Wednesday, October 18, 2017

From the Wilderness to the Heights

 From the Wilderness to the Heights: 
The Transformation of the University of Michigan 1852-1900
Wednesday, October 25, 2017 - 7:00 pm
Library of Michigan - 702 W. Kalamazoo St.

            This year marks the University of Michigan's bicentennial--an auspicious time to reconsider the history of this important institution. Join HSGL and the Library of Michigan for a talk by Prof. Fran Blouin, who will discuss how this once remote school, founded when Michigan was still a territory, blossomed into one of the most important universities in the nation by the turn of the twentieth century.
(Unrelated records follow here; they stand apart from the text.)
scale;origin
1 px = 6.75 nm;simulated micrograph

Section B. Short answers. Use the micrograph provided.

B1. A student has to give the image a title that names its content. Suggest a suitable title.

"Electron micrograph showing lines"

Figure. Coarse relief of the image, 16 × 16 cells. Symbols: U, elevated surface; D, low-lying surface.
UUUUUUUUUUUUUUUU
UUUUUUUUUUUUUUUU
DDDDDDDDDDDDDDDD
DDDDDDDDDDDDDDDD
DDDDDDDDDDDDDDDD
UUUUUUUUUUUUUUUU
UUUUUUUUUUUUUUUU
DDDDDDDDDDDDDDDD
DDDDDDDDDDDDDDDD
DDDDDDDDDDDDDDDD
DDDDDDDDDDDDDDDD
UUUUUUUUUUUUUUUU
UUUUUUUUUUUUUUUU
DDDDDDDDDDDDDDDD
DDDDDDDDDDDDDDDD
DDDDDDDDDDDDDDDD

            Blouin's carefully researched and eloquently told story reveals how presidents Henry Tappan and James Angell, along with some remarkable faculty members and deep-thinking students, fostered exciting discussions about the very essence of humanity, challenging both the academic and religious status quo. These extraordinary ideas, which were discussed, debated, and challenged in ordinary classrooms in Ann Arbor, would transform all of higher education, laying the foundation for our modern research institutions.


            Fran Blouin is Professor of History and Professor in the School of Information at the University of Michigan. He has been on the faculty of the University since 1978, serving as the director of the University's Bentley Historical Library from 1981 to 2013. 

Wednesday, October 4, 2017

Malcolm X's Daughter To Speak At MSU

The Life of Malcolm X
Thursday, October 12, 7:00 p.m.
Erickson Kiva, Erickson Hall, MSU - 620 Farm Lane

            Michigan State University’s Center for Inclusion and Intercultural Initiatives, the Michigan Humanities Council, and the Historical Society of Greater Lansing are sponsoring an appearance by Ilyasah Shabazz the daughter of Malcolm X.

            Shabazz will participate in a facilitated discussion with audience members led by MSU’s John Aerni-Flessner, Assistant Professor in the Residential College in the Arts and Humanities (RCAH), on the life of Malcolm X at 7 p.m., Thursday, October 12, in Erickson Hall Kiva on the campus of MSU. The Kiva was the site of an important speech delivered by Malcolm X on January 23, 1963. The event is free.

            Shabazz is touring the state as part of the Michigan Humanities Council’s Great Michigan Read, which selected Shabazz’s book X: A Novel for its 2017-2018 program. The novel, co-authored by young adult writer Kekla Magoon, is a fictionalized version of the life of a young Malcolm X, then Malcolm Little, who lived in Lansing and Mason from 1928-1940. The book, which has been called a “tale of reinvention and redemption” about one of the most important Civil Rights leaders of the 20th century, also was a 2016 Michigan Notable Book.

            On the morning of Friday, October 13, Shabazz will place a simple roadside marker in memory of her grandfather, Earl Little, who was killed in 1931 under suspicious circumstances (some say killed by a streetcar, others say by the Black Legion) at the corner of Michigan Avenue and Detroit Street on Lansing’s east side.

            Bill Castanier, president of the Historical Society, said, “It is important to recognize the life of Malcolm X and his formative years in Lansing. He is one of the most outspoken and important figures in the Civil Rights Movement.” 

            The homes in Lansing where Malcolm lived with his mother, father, and siblings have all been destroyed or torn down. The family’s first home on Lansing’s northwest side was set on fire by the Black Legion and burned to the ground in 1929.

            Malcolm X often returned to the Lansing area as an adult visiting family and friends. In 1958 Malcolm X and Betty Shabazz married in Lansing.